I also spent time on the UI side of things. There's a network status LED that shows whether you're online, fetching, or offline-ready. Side-by-side preview for the original and the mask. Zoom overlay for inspecting details. Small things, but they make the experience feel more polished.

The models

Each model has its own characteristics. ISNet-ONNX is a good balance of quality and speed. RMBG-1.4 tends to produce cleaner edges but takes a bit longer. MODNet is lighter and faster but sometimes misses finer details.

The benchmark mode lets you see these differences directly. Load an image, run all models, compare the results. It's not a scientific benchmark — it's just one image on your machine — but it gives you a sense of what to expect.

Where it's going

Right now it does one thing: remove backgrounds and export masks. I'm not sure there's much more to add honestly. Maybe more models over time as better ones become available. Maybe some quality-of-life improvements.
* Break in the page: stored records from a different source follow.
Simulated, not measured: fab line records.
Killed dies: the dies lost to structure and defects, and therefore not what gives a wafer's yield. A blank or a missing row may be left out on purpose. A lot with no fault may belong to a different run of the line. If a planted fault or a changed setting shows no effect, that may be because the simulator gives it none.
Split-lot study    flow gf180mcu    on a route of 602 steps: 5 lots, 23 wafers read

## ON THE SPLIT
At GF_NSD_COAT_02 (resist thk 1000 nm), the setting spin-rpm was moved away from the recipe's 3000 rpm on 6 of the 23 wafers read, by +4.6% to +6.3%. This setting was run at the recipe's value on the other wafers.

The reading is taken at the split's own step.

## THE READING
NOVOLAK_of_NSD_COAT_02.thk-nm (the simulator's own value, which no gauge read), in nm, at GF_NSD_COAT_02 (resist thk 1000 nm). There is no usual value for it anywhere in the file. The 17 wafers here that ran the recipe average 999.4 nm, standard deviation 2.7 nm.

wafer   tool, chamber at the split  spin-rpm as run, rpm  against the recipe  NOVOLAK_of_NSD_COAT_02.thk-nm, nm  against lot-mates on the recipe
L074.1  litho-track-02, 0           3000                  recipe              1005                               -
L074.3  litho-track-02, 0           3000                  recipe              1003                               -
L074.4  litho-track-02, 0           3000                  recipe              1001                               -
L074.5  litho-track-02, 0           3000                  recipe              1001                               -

But I think the interesting part isn't the feature set. It's the approach. Running AI models in the browser changes the whole equation. No server, no data collection, no costs. Just code running on your machine.

That feels like the right direction for a lot of tools.

The app is live at experiments.prats.page/bgrem and the code is on GitHub if you want to look at how it's put together.


Thank you for making it this far. Have a great day! 😄